Expectation of dropout

170 Views Asked by At

I am new to expectation and could definitely use some resources on how to use them with respect to deep learning/reinforcement learning. Upon reading .an article on the math behind dropout we come to an expectation of a derivative. I understand how we achieve the derivative but not the expectation, I am looking for some clarity on their approach and possible resources on the matter.
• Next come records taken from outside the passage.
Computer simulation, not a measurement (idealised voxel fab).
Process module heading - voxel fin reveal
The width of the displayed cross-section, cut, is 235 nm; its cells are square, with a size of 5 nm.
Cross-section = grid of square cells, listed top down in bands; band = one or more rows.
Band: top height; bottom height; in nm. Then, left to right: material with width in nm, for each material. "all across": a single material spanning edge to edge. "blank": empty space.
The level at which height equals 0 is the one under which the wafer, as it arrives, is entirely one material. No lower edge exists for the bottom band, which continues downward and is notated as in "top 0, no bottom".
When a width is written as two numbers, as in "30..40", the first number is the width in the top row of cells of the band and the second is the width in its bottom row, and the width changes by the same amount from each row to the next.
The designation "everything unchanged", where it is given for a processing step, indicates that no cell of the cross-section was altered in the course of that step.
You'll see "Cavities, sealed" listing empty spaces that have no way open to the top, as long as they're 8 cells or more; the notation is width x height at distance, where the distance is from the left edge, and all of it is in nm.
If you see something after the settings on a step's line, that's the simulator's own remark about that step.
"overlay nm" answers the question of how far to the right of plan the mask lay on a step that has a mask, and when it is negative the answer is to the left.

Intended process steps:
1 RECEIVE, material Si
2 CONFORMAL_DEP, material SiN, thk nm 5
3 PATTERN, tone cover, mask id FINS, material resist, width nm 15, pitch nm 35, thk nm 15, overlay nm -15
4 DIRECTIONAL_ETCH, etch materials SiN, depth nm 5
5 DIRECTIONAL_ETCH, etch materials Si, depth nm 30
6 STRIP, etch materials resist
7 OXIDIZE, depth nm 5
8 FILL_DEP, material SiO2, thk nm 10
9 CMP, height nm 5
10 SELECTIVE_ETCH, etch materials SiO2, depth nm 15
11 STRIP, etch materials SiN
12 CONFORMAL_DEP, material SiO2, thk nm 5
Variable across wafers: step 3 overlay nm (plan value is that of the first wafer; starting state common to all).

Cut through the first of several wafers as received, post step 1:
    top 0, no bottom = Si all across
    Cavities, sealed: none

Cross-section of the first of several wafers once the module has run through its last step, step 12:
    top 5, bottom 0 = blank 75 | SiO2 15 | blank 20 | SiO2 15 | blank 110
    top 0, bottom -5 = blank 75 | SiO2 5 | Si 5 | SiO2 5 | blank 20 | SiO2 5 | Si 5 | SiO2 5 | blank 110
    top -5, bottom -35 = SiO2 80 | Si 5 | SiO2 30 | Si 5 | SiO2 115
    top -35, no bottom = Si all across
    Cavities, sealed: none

Given: $$ \frac{\partial E_D}{\partial w_i} = \frac12 (t - \sum_{i=1}^n \delta_iw_iI_i)^2 = -t\delta_iI_i + w_i\delta_i^2I_i^2 + \sum_{j=1,j\ne i}^n\delta_i\delta_jI_iI_jw_i $$

We want to take the expectation of the gradient which is described as:

$$ \Bbb{E}\left[\frac{\partial E_D}{\partial w_i}\right] = -tp_iI_i + w_ip^2_iI_i^2 + w_iVar(\delta_i)I_i^2+\sum_{j=1,j\ne i}^n w_jp_ip_jI_iI_j $$

Here is the article for reference, I am talking about figure (6) https://towardsdatascience.com/simplified-math-behind-dropout-in-deep-learning-6d50f3f47275

1

There are 1 best solutions below

5
On BEST ANSWER

$\delta_i$ is by definition Bernoulli($p_i$) and independent across $i$. So, using linearity of expectation $(E[X+Y]=E[X]+E[Y])$:

1) $E[\delta_i]=p_i$,

2) $E[\delta_i^2] = \mbox{Var}(\delta_i^2)+E[\delta_i]^2 = p_i(1-p_i)+p_i^2,$

3) $E[\delta_i\delta_j]=E[\delta_i]E[\delta_j]=p_ip_j$.